We all know that if one man is chattering away in Chinese and the other in German, and neither understands the other, it may look from a distance as though they’re having a very intense discussion, but they’re not really.  Theirs is merely a simulacrum of a discussion.  And so with two people who are using the same word but in two different senses: they’re “equivocating,” and equivocal use of a key term is one of the best ways of fooling yourself into thinking a discussion is taking place when in fact none is.

Logic also bids us to respect one another by establishing certain “rules of etiquette” or “rules of conversation” that help us to know when one of us has seemingly “scored a point” (in debaters terms) but has done so improperly, “against the rules,” so to speak.  You’ve sneaked up to the goal and kicked the ball in during the time out; or you’ve picked up the ball with your hands and thrown it in, which just isn’t what you agreed to when you and your friends chose to play soccer.

We’ve all seen games of soccer or basketball break up when one person or another decides to dispense with “the rules” and foul indiscriminately, carry the ball without dribbling, or throw the ball in the soccer net.  To the uninitiated, it may look as though the game had been going on as usual, when inexplicably a fight broke out, and everyone went home.  But the problem started before the fight, when what seemed like “the game as usual” was going on, but in fact, was not.  Fights break out precisely when “the game” has broken down.  And “the game” breaks down when one side or the other decides that achieving what they want is so important and will be so much easier if they simply dispense with all the bothersome “rules.”  What in fact was going on before the fight broke out wasn’t really basketball or soccer, it was only a simulacrum of basketball or soccer—just as a man who picks up his golf ball and drops it in the cup isn’t really playing “golf.”  He may be amusing himself, but no one who understands golf would call what he was doing “golfing.”

So too, to people who are aware of what real arguments should be like—people like Fr. James Schall who have spent their lives reading the dialogues of Plato, the logical works of Aristotle, and the disputed questions of Aquinas—they look upon what most of the rest of us call “arguments” and say: They’re fighting, not arguing.  Or else: That person may be amusing himself, but you could hardly call what he is doing “arguing.”

It’s not just politicians who have lost the ability to argue, rather than just fight (I’m surprised there aren’t fist-fights on the floor of the Congress every day, given how they talk to one another); it’s a general malaise of the country’s intellect and spirit.  A quick glance at the “comments” section of any on-line site will quickly reveal the severity of the problem.  Most people just don’t know how to make arguments.  They seem to think that merely disagreeing (and sounding disagreeable) is the same as arguing, but it’s not, any more than throwing a soccer ball at someone’s head is the same as playing soccer.

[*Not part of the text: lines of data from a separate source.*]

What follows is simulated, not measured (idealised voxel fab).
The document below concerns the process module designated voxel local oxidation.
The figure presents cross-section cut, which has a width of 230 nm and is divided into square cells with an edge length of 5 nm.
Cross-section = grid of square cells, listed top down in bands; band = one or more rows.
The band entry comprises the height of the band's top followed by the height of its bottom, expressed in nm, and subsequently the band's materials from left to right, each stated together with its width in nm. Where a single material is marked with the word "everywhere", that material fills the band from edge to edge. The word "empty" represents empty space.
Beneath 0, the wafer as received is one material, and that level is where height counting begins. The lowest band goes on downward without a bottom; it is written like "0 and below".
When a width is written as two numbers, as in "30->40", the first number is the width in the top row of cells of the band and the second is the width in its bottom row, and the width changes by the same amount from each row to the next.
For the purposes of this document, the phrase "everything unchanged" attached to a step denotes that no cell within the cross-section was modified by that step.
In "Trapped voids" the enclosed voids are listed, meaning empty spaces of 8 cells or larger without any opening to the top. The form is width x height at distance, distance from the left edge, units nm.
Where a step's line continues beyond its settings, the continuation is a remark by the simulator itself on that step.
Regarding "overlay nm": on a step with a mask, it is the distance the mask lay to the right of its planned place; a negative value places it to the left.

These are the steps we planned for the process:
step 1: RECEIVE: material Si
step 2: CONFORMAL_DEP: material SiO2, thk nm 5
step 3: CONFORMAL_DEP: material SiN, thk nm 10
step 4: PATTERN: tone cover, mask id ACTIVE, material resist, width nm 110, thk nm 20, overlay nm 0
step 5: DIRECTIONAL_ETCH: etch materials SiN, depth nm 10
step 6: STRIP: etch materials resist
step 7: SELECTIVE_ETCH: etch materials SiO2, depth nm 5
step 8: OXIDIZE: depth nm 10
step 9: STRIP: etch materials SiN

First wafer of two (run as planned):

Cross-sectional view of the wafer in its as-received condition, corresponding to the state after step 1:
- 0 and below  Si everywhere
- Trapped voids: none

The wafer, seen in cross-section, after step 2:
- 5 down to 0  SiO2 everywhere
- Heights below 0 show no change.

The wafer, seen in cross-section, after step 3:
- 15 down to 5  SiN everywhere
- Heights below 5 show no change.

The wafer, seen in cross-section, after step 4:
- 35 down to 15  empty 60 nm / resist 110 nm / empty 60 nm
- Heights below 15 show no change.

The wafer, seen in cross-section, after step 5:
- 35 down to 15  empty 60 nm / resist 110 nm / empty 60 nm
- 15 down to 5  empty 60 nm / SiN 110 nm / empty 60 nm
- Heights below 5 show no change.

Let’s say that I write an article (which I did) suggesting that, given how many annulment cases are filed in the United States every year and how long it often takes to adjudicate them, and given that recent popes back to the beginning of the twentieth century have insisted that such decisions should be carried out “swiftly and fairly,” therefore we need more people trained in canon law to be tribunal judges and more staff for the diocesan tribunals in this country.

Now the first thing to say about this position is that it’s certainly open to critique in any number of ways.  But many people seem to suffer from the mistaken belief that mere counter assertion—saying bluntly “You’re wrong,” or “No we don’t”—is sufficient.  It’s not, any more than two children shouting “Yes it is,” “No, it isn’t,” “Yes, it is” at each other is a meaningful discussion.

Nor is it entirely fair to shift the ground of argument, such as when a person replies: “There are too many annulments in this country.”  There might be too many annulments (but one would have to prove that by specifying what “too many” means), but that’s not exactly an argument against my position.  If we have too many fights in un-officiated soccer games, that isn’t usually taken as a sign that we need fewer soccer referees.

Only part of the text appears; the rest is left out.